Until Papelbon speaks on the subject himself, there's no reason to believe he won't accept the demotion. And truthfully, there are plenty of reasons why he shouldn't have a problem with it.

For one, it is just for a few months. He is an impending free agent and will be able to seek a closer role with another team. If Papelbon turns his season around and becomes an effective setup man or seventh inning guy, he could be paid handsomely this winter.

Papelbon does also kind of owe the Nationals one, doesn't he? For all they put up with last year with the Bryce Harper incident and the suspension and contract grievance that followed, the Nationals have treated Papelbon much better than many teams would if presented the same circumstances. They brought him back this season as a reclamation project and until Saturday had shown plenty of patience with his actions both on and off the field.

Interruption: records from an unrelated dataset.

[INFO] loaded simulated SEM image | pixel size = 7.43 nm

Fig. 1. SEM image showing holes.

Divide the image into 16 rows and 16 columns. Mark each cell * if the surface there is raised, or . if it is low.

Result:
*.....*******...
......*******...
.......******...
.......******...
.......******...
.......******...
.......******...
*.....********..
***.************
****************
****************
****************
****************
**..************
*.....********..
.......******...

Exactly how they will use Papelbon is unclear. Whether the Nats trust Papelbon more than other options like Shawn Kelley, Blake Treinen and Sammy Solis is hard to tell. And whatever their plans are, the Nats may not outline them publicly, as manager Dusty Baker has been reluctant to discuss specific bullpen roles this season. 

A Papelbon-Melancon combination doesn't exactly roll off the tongue, but the potential is there for a lethal eighth and ninth inning duo, if they choose to go that route. Both would bring experience and toughness to the pennant race and beyond.

Papelbon still provides value and the Nats can very much still use him. What they do and how he feels about it, though, are real questions at this point.